While Bunning spent that off-season answering questions about his stamina and reliving one of the worst losing streaks in major league history, Cardinals fireballer Bob Gibson (seen below with Joe Torre at spring training in '62) spent his winter enjoying his ring, bonus, and World Series MVP trophy. The next year, it would be Sandy Koufax enjoying those honors. Bunning would never make it to the World Series.

Can it be that Bunning has been angry since 1964?
The resentment will only intensify as his last year in office winds down. What does he have to lose? Come January 2011 he'll take a position on the board of Brown-Forman, sign some baseballs, make appearances at conservative conferences, and spend mornings shooting defenseless animals on his ranch in Kentucky.
Of course, the political life may have one last bitter pill for Bunning to swallow. Though he's given the finger to both friends and enemies, Gentle Jim is now being fashioned into a poster child for both parties to exploit.
For ideological Republicans, he represents that slowly dying breed of fiscal conservative willing to make hard choices and suffer the public's disapproval."The buck$ $top here!" the poster will say, above a photo of Bunning scowling, palm stiff-armed out toward the foreground where a collection of tiny bohemians in suits with bugged-out eyes and hanging tongues carry heaps of green bills labeled "tax dollars".

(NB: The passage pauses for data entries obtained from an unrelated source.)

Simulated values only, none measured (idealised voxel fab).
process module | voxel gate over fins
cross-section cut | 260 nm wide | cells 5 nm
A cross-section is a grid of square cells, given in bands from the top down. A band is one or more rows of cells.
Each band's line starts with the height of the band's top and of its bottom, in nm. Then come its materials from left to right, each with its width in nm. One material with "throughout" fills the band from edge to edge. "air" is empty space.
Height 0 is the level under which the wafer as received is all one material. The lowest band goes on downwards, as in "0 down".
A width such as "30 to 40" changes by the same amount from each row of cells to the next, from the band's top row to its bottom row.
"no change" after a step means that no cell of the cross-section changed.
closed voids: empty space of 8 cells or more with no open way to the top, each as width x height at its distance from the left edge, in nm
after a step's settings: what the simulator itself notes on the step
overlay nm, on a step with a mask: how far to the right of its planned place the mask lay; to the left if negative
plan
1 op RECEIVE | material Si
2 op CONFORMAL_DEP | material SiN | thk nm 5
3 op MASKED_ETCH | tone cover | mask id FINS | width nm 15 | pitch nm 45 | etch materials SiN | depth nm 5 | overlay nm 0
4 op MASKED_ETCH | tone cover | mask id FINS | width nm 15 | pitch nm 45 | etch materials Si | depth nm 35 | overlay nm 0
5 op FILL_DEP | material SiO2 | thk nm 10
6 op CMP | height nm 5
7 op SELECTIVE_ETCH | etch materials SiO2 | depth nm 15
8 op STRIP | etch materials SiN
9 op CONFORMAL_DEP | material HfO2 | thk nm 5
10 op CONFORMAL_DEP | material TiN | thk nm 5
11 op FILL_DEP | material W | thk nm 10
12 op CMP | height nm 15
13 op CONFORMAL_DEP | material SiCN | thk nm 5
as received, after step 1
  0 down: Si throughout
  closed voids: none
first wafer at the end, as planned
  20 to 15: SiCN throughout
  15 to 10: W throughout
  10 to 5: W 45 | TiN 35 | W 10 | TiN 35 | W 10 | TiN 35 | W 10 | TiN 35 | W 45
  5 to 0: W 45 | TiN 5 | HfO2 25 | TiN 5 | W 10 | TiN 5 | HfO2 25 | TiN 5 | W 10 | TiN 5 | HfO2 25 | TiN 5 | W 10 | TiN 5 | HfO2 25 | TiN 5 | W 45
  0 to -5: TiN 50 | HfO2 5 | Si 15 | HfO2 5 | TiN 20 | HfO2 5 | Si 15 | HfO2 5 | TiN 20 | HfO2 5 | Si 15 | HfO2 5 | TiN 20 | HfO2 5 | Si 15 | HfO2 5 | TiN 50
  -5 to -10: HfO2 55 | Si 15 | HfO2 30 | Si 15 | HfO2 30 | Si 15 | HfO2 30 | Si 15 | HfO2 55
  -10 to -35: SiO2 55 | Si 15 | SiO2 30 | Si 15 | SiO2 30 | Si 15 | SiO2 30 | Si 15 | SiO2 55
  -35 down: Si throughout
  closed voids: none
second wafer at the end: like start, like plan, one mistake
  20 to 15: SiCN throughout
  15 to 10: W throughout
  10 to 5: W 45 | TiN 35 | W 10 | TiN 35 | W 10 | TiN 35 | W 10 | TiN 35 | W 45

However, for those Republicans less inclined to be ideological 8 months before coming up for re-election, he is a steaming pile of dog shit they want to avoid at all costs. Anti-incumbent fever permeates the halls of Congress like the flu through a day-care center. No one wants to upset the angry unemployed people who have plenty of time to make it to the polls on election day.
For Democrats he represents the unashamed contempt Republicans have for the less fortunate, specifically the millions affected by job loss and the economic recession. "What does Jim Bunning care about more?" the poster might say. "Struggling Americans or a college basketball game?"
College basketball game, of course. And if you don't like it, Gentle Jim has two words for you: "Tough shit".